During the campaign for July 20’s House of Councillors election, the ruling Liberal Democratic Party’s pitch appeared more focused on past achievements than on present or future offerings. One of its campaign slogans, announced prior to the official campaign period, crystallized this notion: “We have a responsibility to govern this country.”
Claiming “responsibility” – particularly the need to safeguard the sanity of national finances – the LDP refused to campaign on a consumption tax cut, which all opposition parties supported. Instead, it limited its election pledge to a 20,000 yen (around $135) cash distribution for the entire public, while rival parties proposed more generous plans.
On the stump, Prime Minister Ishiba Shigeru raised national security as a rationale for his party’s continued leadership. Other LDP politician simply claimed they were “better” than the supposedly irresponsible opposition. The LDP appeared to bet that its long-standing dominance and surplus of credibility would be enough to sustain its hold on power.
Instead, the LDP notched its worst upper house performance since 2007, losing 13 seats and its majority. For the first time since the party’s founding, it has lost its majorities in both house of the Japanese Diet.
It’s worth keeping in mind that the disastrous upper house election in 2007 eventually resulted in the party’s ouster from power in 2009.
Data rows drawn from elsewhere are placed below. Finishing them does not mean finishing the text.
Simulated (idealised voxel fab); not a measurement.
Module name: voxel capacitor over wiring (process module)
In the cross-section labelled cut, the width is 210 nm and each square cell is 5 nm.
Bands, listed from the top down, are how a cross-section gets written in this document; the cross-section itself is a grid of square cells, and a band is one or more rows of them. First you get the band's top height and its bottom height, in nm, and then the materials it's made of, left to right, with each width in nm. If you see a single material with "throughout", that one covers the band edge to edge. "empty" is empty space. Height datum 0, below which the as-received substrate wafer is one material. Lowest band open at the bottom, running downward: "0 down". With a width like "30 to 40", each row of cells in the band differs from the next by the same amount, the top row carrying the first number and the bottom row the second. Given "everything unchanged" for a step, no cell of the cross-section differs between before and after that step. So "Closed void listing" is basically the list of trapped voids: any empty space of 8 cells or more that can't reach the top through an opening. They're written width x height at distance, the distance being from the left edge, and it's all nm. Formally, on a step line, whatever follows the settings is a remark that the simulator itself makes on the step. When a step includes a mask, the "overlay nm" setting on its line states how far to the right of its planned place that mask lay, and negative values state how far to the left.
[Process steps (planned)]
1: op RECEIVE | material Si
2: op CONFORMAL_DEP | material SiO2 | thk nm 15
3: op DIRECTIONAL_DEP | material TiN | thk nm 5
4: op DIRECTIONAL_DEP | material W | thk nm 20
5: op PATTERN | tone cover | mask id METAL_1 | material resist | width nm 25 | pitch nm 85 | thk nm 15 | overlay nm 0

The election results cast serious doubt on whether the LDP’s credibility remains intact. A mix of LDP hubris and shifting public perception ultimately contributed to its electoral setback – and the rise of textbook-style populism.
Two parties with populist characteristics won big in this election: the Democratic Party For the People (DPFP) and Sanseito, which became the top two proportional ballot vote-getters after the LDP. The DPFP expanded its seats by 13; Sanseito added 14 to its upper house tally. While the parties differ in the degree of elite skepticism – the DPFP suggests that elites are too stubborn to experiment with fiscal policy, while Sanseito indulges in conspiracy theories – both succeeded in capitalizing on the public’s fear and anger during this election cycle.
The DPFP’s ongoing pledge to “raise take-home pay” resonated strongly amid persistent inflation, largely driven by the weakening yen. Sanseito has singlehandedly elevated the issue of “foreigners” – using demagoguery but striking a chord with public concern over the rise in foreign tourists and workers in the country, absent a national debate – onto the political agenda, forcing the LDP to scramble for a solution that had been low on their priority list.
So, what are the factors which contributed to the rise of populism in Japan? According to Cas Mudde and Cristóbal Rovira Kaltwasser, populism is caused when established parties act in ways that reinforce the stereotypes that elites are corrupt and unresponsive. On the issue of corruption, the LDP is still struggling to overcome the tainted image left by the political slush fund scandal, which had an overwhelming impact on last year’s lower house election. The electoral loss forced the ruling coalition into minority government status, making it impossible for the LDP to enact meaningful policy to quell the populist irritation and show the public that they are responding to their demands.
Regarding the second component of populism, elite unresponsiveness, the refusal to take drastic measure to cure inflation and the LDP’s lack of consideration of the tension between foreigners and the native population, could be factors that further soured perceptions of the LDP.
In effect, by enabling the rise of the two populist-style parties the electorate called out the LDP’s “irresponsibility.”
Even before the electoral results, the anticipated rise of parties calling for increased government spending had been already shaping the bond market. And if these trends continue, there are concerns that the LDP’s minority status in both chambers will force them to loosen their purse – which could potentially limit Japan’s bond issuing power.
The LDP bears responsibility for these consequences. To be generous, considering the still-massive national debt and the potential ballooning of future debt servicing costs – due to the Bank of Japan’s gradual approach to raising interest rates – the government’s refusal to increase spending could be seen as “responsible.” However, the LDP has failed to convince the public that this is truly the case.
To counter the worst instincts of populism, the party should respond to demands grounded in real-life concerns and remain open to forming coalitions with partners who may not see eye to eye on fiscal and monetary policy. Demonstrating responsiveness – not responsibility – is key to navigating the newly emerging populist era.